In the last couple of days I came up with setup moves to PLLs for all the corners and edges.

I used buffers UBL and UB.
After you have done the corners (and the same amount of edges), you will be left with either 4 or 6 edges most of the time. You can solve these with any method you like, but it is easy to do with M2 because I used buffer UB. You can not get parity with this method.

The memo is very different and more difficult than normal memo. Because you need to remember 1 edge and 1 corner for each letter pair.
Maybe the memo will make this method impossible/ very hard to use, I don't know yet.

So has anyone seen any method like this? And if can come up with better setup moves for some cases, please let me know! I am interested in your thoughts about this method.

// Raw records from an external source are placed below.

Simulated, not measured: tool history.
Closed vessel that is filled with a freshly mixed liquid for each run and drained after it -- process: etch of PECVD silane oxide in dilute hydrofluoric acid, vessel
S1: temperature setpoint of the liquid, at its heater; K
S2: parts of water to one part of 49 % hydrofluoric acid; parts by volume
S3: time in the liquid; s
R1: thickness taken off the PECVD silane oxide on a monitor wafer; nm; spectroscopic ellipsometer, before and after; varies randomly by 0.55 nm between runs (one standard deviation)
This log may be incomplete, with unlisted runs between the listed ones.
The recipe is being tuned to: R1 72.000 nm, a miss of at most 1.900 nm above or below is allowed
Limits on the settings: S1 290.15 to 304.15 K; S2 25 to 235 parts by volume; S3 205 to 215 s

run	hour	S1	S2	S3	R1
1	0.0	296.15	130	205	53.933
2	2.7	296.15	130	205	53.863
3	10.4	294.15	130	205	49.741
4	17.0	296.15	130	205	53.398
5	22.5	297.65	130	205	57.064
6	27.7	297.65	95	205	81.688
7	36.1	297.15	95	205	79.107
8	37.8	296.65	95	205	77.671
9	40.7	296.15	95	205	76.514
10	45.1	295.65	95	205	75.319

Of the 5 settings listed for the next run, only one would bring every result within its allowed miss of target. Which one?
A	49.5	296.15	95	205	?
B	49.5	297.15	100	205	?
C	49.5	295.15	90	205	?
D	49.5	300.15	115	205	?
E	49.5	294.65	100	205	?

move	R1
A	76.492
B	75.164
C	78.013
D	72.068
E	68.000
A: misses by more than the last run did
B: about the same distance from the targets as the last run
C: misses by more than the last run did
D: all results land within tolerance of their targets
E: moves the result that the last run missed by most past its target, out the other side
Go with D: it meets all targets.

I doubt I'm the first to com up with this, but layer by layer but the layers are solved in 1x1x3 layers and those layers are solved in 1x1x1 layers. Due to the number of pieces on a cube, this method technically has 27 steps but a lot are naturally skipped.

Step 1: Literally just choose a corner and this step is done
Step 2: Form a 1x1x2 with your chosen corner and an edge
Step 3: Turn the 1x1x2 into a 1x1x3 with another corner
Step 4: Add an edge to the 1x1x3
Step 5: Add the centre to the 1x1x3 with edge
Step 6: 1x2x3
Step 7: A layer with a missing edge and a corner
Step 8: A layer missing a corner
Step 9: A layer
Step 10: Add an edge to your layer (note that the centres don't have to be solved
Step 11: Solve the centre
Step 12: Solve the edge on the opposite side of the centre you just solved
Step 13: This step should already be done
Step 14: I wanna make a joke about solving the core, but I can't think of a good one
Step 15: See step 13
Step 16: F2L minus an edge
Step 17: Solve the remaining centre of F2L
Step 18: And in only 17 steps, we have F2L done
Step 19: Solve a corner in the last layer
Step 20: Solve an edge next to the corner
Step 21: Solve a corner next to that edge
Step 22: Solve an edge next to the 1x1x3 you just made
Step 23: This step should hopefully already be finished
Step 24: At this point, a 1x2x3 will be solved on the top layer
Step 25: Solve one of the remaining corners
Step 26: Solve the remaining edge
Step 27: Solve the final corner

Pros
-6 steps are always skipped
-Many more steps are often skipped
-The first few steps can be solved in very few moves
-Many cubers don't need to learn any new algs

When I solve 4x4, i basically do the centers intuitively. But one day I was solving a 4x4, got the white and yellow centers, partial white cross, and then two middle centers next to each other. Once I get to the last 2 centers, it's pretty hard, beacuse you have to not disturb the other centers. But then I thought, what if there was a way to just do an algorithm to solve those two centers? What if there was a way to recognize a case, then do an algorithm to solve those two centers? For example:
would be r U2 r' U2.
What do you think about it?
Would it speed up your solves?

4x4x4's last two centers are relatively easy to resolve compared to larger cube sizes. I know that there is such a resource available (for more than a decade for sure, probably close to two decades) for the last two centers of 5x5x5. https://cube.garron.us/big_cubes/L2C/

You can just pay attention to the "corner" centers of those images to get algorithms for their corresponding 4x4x4 cases, but the algorithms are almost always going to be longer than if you found the shortest moves for the actual 4x4x4 case.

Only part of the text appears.